Whether you found it entertaining, frightening, or both at the same time, Jeff Orlowski’s informative documentary, “The Social Dilemma,” certainly made us all stop and think: about social media companies, our data, and our kids. But it also made us think about what we think about. Was buying that new sweater or having that opinion really “my idea” or did an algorithm that gets smarter with every click convince me to think this way? As a media agency that cares deeply about intention, we wanted to take this moment to stop and think as well, about the important issues this film raises and our shared responsibility to ensure the tools that connect us never divide us.
Since marketing is our business, the fact that social media companies are collecting our data and tracking our behavior is not news. As Butler/Till’s Digital Media Supervisor, Christine Falcipieri, explains, “Because of what I know about data collection, I am personally very cautious about how I use platforms and the information I openly give.” But even experts can be taken aback when presented with the sheer scale of these efforts and the very real effects they’re having on our society, especially young people. “It resonated close to home as a parent and the responsibility I have to raise my daughter to be a great person with high self-esteem and an appreciation of real, in-person contact and communication,” said Creative Director, Donna VonDerLinn.
So who bears responsibility for curbing these negative effects? The companies themselves? The government? The users? The documentary argues that this answer is not black and white, but it also makes clear that the status quo is not working, particularly as we approach an election clouded by disinformation. “The major tech companies should have total responsibility to ensure that their platforms are not used to spread misinformation and hate speech,“ says Senior Publisher Direct Specialist, Alex Lindroth. “I think a platform like Facebook should feel a moral obligation to weed out misinformation and hate speech,” Falcipieri adds.
But who gets to define “misinformation” and “hate speech?” Do algorithms have morals? “It’s hard to draw a firm line between one person’s view of freedom and another’s hate speech,” explains Agent Experience Consultant, George Heissenberger. “It’s not something you can write a code to detect.” As several subjects of the film suggest, perhaps some form of universal standards might then be required that only government legislation can provide. “Should tech companies police themselves?” asks Copywriter, Matt Kirsch. “I don’t think any company or group is really capable of policing itself, especially if they’re a for-profit endeavor.”
And speaking of intention, where do the users themselves fit into this data loop? Are we trading away some of our information in order to take advantage of the convenience these tools afford us? “Our data is the exchange we pay to utilize the service they are providing,” says Integrated Planner, Lauren Morgan. “I would love to know if there were paid versions of Facebook and Google without advertising or data collection, how many people would participate and at what cost would they be willing to pay for that.” As these platforms become further entrenched in our lives, this “exchange” becomes more and more unconscious. “While watching the film I checked my Instagram, Facebook, and TikTok at least ten times. Even hearing the word ‘Instagram’ triggered me to check my feed and refresh,” Morgan adds.

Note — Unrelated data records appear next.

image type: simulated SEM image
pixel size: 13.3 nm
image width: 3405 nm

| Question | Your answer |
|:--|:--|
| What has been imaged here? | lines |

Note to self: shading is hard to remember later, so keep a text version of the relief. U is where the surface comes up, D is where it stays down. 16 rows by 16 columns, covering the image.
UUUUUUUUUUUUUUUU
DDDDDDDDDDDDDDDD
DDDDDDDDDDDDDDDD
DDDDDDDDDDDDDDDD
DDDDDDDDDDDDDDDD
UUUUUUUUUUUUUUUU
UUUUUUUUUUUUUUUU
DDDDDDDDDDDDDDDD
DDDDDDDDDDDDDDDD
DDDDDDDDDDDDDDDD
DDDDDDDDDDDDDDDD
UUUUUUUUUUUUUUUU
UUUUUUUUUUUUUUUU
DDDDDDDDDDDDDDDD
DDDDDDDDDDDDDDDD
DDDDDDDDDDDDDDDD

In the end, the “Social Dilemma” left us with a lot of questions and not a lot of immediate solutions. Perhaps its goal was not to solve this complicated problem, but instead to remind us of our own humanity. Self-awareness is a distinctly human trait and it’s not something we should give up lightly. “I think these bigger tech companies need to start making us feel like we are humans vs. data points to make money,” Agent Experience Consultant, Sarah Corey explains. This is an important lesson that extends to every piece of work we do here at Butler/Till. The data, the spreadsheets, the algorithms, that’s not the work. The human connections these tools help build, that’s the work, and that’s what we value as an agency.